Comrade Preobrazhensky spoke about capitalism and said that we ought to open a general discussion on our Programme. I think that this would be the most unproductive and unjustified waste of time.
First of all, about state capitalism.
“State capitalism is capitalism,” said Preobrazhensky, “and that is the only way it can and should be interpreted.” I say that that is pure scholasticism. Up to now nobody could have written a book about this sort of capitalism, because this is the first time in human history that we see anything like it. All the more or less intelligible books about state capitalism that have appeared up to now were written under conditions and in a situation where state capitalism was capitalism. Now things are different; and neither Marx nor the Marxists could foresee this. We must not look to the past. When you write history, you will write it magnificently; but when you write a textbook, you will say: State capitalism is the most unexpected and absolutely unforeseen form of capitalism—for nobody could foresee that the proletariat would achieve power in one of the least developed countries, and would first try to organise large-scale production and distribution for the peasantry and then, finding that it could not cope with the task owing to the low standard of culture, would enlist the services of capitalism. Nobody ever foresaw this; but it is an incontrovertible fact.
Comrade Larin, in his speech, revealed that he has a very vague conception of the New Economic Policy and of how it should be handled.

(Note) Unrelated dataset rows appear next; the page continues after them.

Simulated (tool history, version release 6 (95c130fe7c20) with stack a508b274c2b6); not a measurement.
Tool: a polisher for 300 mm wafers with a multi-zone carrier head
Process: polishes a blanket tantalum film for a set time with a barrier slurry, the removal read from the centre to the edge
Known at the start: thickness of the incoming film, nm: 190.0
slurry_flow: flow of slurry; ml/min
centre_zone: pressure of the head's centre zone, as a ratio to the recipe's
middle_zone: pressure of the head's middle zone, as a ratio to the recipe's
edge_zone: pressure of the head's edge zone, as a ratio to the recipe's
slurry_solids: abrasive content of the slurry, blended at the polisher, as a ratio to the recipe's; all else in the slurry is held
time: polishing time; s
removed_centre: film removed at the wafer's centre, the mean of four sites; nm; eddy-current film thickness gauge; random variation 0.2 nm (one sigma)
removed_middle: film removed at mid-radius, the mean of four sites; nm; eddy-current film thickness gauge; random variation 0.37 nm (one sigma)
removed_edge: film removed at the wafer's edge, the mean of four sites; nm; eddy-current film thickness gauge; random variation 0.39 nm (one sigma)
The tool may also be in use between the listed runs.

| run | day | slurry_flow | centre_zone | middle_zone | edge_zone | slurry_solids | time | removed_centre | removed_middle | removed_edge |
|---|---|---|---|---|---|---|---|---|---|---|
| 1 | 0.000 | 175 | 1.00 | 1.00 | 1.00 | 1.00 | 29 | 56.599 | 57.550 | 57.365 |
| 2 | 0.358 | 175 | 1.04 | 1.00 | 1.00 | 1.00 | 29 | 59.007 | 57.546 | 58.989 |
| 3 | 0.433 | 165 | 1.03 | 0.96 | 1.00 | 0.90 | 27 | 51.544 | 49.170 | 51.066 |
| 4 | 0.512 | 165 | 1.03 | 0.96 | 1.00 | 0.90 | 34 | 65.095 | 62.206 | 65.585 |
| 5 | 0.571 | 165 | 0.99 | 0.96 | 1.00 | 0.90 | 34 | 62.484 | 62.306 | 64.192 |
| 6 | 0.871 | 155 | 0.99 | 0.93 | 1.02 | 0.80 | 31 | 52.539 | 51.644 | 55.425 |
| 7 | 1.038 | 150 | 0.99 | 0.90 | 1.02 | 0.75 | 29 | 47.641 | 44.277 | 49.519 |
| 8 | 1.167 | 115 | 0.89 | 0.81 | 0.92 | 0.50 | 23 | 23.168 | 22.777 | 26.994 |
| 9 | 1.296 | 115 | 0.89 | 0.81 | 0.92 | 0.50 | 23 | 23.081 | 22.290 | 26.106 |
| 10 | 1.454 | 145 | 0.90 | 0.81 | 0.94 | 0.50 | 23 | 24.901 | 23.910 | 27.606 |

Not a single serious objection has been raised to our adoption of the New Economic Policy. The proletariat is not afraid to admit that certain things in the revolution went off magnificently, and that others went awry. All the revolutionary parties that have perished so far, perished because they became conceited, because they failed to see the source of their strength and feared to discuss their weaknesses. We, however, shall not perish, because we are not afraid to discuss our weaknesses and will learn to overcome them. (Applause.) The capitalism that we have permitted is essential. If it is ugly and bad, we shall be able to rectify it, because power is in our hands and we have nothing to fear. Everybody admits this, and so it is ridiculous to confuse this with panic-mongering. If we were afraid to admit this our doom would be sealed. But the fact that we will learn and want to learn this is proved by the experience of the past three, four, five years, during which we learnt more complicated matters in a shorter period. True, then we were driven by necessity. During the war we were driven very hard; I think there was neither a front nor a campaign in which we were not hard pressed. The enemy came within a hundred versts of Moscow; was approaching Orel; was within five versts of Petrograd. That was the time we really woke up and began to learn and to put the lessons we had learnt into practice, and we drove out the enemy.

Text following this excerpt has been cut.